Angels & Demons
On the eve of the release of Freida Lee Mock’s new documentary “Wrestling with Angels,” a glimpse into the post-9/11 world of playwright/activist Tony Kushner, the Forward’s Gabriel Sanders caught up with the writer to see what he thought of the film. One problem: Kushner can’t stand seeing himself on tape and hadn’t yet brought himself to watch it. “It’s not like I think I’m hideous or anything,” he said, “I just don’t like the way I look or sound particularly.” And so, the conversation shifted elsewhere: to spontaneity in acting, writerly solitude and the spiritual costs of the literary life. In between, the Forward told Kushner a little bit about his movie.
Gabriel Sanders: Beyond the matter of not wanting to see yourself onscreen, did you have a philosophical reason for not watching the film?
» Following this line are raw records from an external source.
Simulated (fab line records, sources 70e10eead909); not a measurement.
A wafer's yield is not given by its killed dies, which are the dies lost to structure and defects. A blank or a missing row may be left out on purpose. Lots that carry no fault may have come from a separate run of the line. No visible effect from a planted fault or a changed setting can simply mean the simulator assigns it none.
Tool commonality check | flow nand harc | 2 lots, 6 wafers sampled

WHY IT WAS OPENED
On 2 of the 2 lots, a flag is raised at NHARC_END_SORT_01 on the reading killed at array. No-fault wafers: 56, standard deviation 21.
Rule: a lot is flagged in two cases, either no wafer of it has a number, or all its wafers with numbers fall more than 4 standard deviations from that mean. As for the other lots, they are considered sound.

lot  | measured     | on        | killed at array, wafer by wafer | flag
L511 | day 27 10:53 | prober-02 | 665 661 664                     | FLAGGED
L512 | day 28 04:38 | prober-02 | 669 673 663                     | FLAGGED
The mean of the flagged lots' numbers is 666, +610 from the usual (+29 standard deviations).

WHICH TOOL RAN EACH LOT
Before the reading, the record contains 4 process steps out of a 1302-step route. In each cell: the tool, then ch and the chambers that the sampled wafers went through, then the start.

Tony Kushner: Over the years, I’ve done a lot of speeches and Q&A things on college campuses, and I enjoy doing them, and I don’t want to be self-conscious when I do them. Watching myself might make me start to quote myself in a certain way. This happens with people in film. Actors, for centuries, did what they did and never saw themselves. I think what happens today is that actors begin to do an imitation of themselves. They see themselves do something really good and the next time they’re up on stage they say, “Oh, how did I do that? Let me try to do that again.” And you begin to move farther away from something that’s spontaneous.
GS: Even if it wasn’t your coinage, I was hoping to ask you about the title of the new movie, “Wrestling with Angels,” a play on both the title of a book of essays you co-edited called “Wrestling with Zion” and your play “Angels in America.” I suppose the title is meant to equate you with the biblical Jacob, who wrestles with an angel and survives, albeit with a wounded hip. If indeed you are a Jacob, what is your wound?
TK: Actually, there’s a scene in “Angels in America” that specifically evokes Jacob’s wrestling with the angel, but there it’s the angel that gets wounded.
GS: Turning the tables. But still, would you say that making art exacts a price, a wound?
TK: Many of the artists I admire seem in some ways to have been killed by the work that they produced. When you look at what Eugene O’Neill produced in his life, especially his last four plays, you see that they sort of hollowed him out. There wasn’t anything left when he died. You think of Shakespeare dying at a very early age, you think of Brecht dying at a very early age. I admire it, and yet it’s scary to me. I do feel that there’s no feeling better on earth than having finished something that you set out to do, like a new play. It’s also exhausting, at least for me it is. You feel depleted. You feel like you’ve taken some part of yourself and deposited it on those pages and you’re not necessarily going to get all of it back. You get other things back and in other ways you’re replenished and fed by your work, but I do have a fear that what I’m giving away won’t come back. I think that’s one of the reasons that it’s hard for me to write.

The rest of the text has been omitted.